I’m so incredibly excited about Persephone Reading Week that I think I’ll need to take the week off work to celebrate it properly.

That was a temptation when I first heard about the event, and I started thinking “themes” and then spotted a collection of films about wartime England at my favourite rental spot and that seems to cinch the deal: what I want in do in Persephone Week won’t leave room for 9-5 toiling.

To begin with, the amount that I want to read is a bit overwhelming, even though I’ve pared it down from “the entire Persephone backlist” to a handful of titles of Second World War fiction, diaries and letters.

My initial instinct was to choose “quintessentially Persephone reads”, which according to my narrow, personal definition is all-things-Stevenson-Watson-Whipple-ish, but I realized that my bookmarks have been too-long-stuck in Vere Hodgson’s Few Eggs and No Oranges and Mollie Panter-Downes’ Good Evening, Mrs. Craven and I do want to make things right with them before moving on once more.

Is it ever a good time to read stories of pain and loss? Perhaps not. (And I have a history of resisting.) It’s hard to read them in inclement weather because it seems to add to the gloom, and it’s hard to read them on the most brilliant days because at last the heart is light and you fully want to enjoy that state.

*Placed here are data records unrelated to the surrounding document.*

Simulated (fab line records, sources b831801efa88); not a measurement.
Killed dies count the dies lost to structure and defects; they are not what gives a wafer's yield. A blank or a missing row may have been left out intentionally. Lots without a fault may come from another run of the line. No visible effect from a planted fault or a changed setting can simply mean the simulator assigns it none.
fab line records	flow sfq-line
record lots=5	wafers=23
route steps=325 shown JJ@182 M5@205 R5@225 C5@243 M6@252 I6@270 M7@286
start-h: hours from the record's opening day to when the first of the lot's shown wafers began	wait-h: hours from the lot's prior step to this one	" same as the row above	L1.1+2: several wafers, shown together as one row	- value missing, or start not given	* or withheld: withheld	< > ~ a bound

But, setting that ongoing conflict aside, many of my favourite books have scenes that are harsh and sobering, filled with cruelty and sorrow, and I need to, at least as a reader, soldier on. (Sorry.)

So I’m planning to refresh and continue with Vere Hodgson’s diaries and Mollie Panter-Downes wartime stories and will finish them in Persephone Week, hopefully along with some others.

If you have any suggestions of Persephones that would fit with this mini-theme for Persephone Week, they’re always welcome.